[gclist] A problem with the Baker treadmill.

Jerry Leichter leichter@smarts.com
Wed, 22 Jan 1997 10:35:19 -0500


| ...More generally, it seems to me that this is one case in which solutions
| with good real-time properties don't behave all that well in the
| expected case.  If you want the lock to behave fairly, so that you
| get some guaranteed response from each thread, you should
| hand off the lock to a waiting thread when you release it.  But if
| you have more active threads than processors, that typically forces
| extra contex switches, very often one per lock acquisition.  The result
| may be fair, but only that you spend all your time in the scheduler and
| nobody gets anything done.

A general comment on this.

Mutexes are the machine language of parallel processing.  It's impossible to 
optimize them in any general setting because there's so little semantic 
information available.  I remember running into exactly the problem of extra 
context switches in an implementation of read/write locks:  When a writer exits, 
it walks a queue of waiting readers, waking them one at a time.  If you do this 
the obvious way, you wake a reader; it grabs the CPU, tries to take the mutex 
that controls the read/write lock internals; fails, because the writer still 
holds it; blocks; and the writer gains control to wake the next reader.  Much 
better is to pull all the readers who will need to be awakened off the queue 
first, unlock the read/write lock data structure, *then* start waking the 
readers - avoiding, for n pending readers, 2n unnecessary context switches.  
There's no way the cleverest mutex code could hope to make this optimization.

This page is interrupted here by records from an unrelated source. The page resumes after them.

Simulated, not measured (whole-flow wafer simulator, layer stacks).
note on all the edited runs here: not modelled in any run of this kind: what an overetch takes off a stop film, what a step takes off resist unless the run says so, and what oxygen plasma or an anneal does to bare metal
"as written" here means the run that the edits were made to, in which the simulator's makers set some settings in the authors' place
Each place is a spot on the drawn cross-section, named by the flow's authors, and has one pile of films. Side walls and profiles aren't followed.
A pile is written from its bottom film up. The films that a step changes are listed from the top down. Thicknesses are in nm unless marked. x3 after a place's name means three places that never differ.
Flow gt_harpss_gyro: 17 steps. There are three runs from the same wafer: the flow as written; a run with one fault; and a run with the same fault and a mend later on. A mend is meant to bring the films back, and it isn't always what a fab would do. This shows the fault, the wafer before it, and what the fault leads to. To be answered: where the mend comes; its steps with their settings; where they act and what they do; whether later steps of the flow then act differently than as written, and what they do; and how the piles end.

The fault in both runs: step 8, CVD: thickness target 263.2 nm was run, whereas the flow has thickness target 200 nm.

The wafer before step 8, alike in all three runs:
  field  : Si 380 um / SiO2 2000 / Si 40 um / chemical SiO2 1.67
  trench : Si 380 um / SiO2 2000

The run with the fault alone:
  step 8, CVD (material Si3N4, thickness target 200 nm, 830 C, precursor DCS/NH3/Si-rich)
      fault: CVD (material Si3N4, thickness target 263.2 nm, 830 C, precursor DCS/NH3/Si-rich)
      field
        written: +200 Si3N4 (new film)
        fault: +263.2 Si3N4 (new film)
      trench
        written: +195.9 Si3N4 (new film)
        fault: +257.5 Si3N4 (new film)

OS synchronization objects can be horribly inefficient because all sorts of 
extra features come to accrete on them.  I once needed to determine the fastest 
way to do a "wait until signaled by another process" with the System V IPC 
primitives.  You'd guess that you couldn't beat semaphores, but you'd be wrong:  
In several different implementations, messages queues were substantially faster, 
probably because of all the bookeeping that System V semaphores include.

Unfortunately, these features rarely, if ever, provide the additional semantic 
knowledge that would allow for smarter implementations.  They just make things 
complex.

The only way out of the trap is to choose good, semantically-meaningful higher- 
level abstractions.  While some of these have been proposed over the years, like 
GC, they've encountered a great deal of resistance.  *Real* programmers use 
malloc/free and spinlocks; anything else is "too inefficient".  Poor implemen- 
tations, in both cases, haven't helped.

There are glimmers of hope on the horizon for both GC and synchronization 
primitives.  At a low level, there's the apparent acceptance of the "signal one" 
vs. "signal all" distinction for condition variables.  At a high level, Java, 
for all its faults, is bringing monitors (and GC) to the masses.  It'll be 
interesting to see whether new Java implementations make monitors efficient 
enough so that the programming books can stop warning you to use "synchronized" 
only when absolutely necessary, though - if they don't, we're likely to see Java 
libraries containing mutexes for those who need "efficiency".

							-- Jerry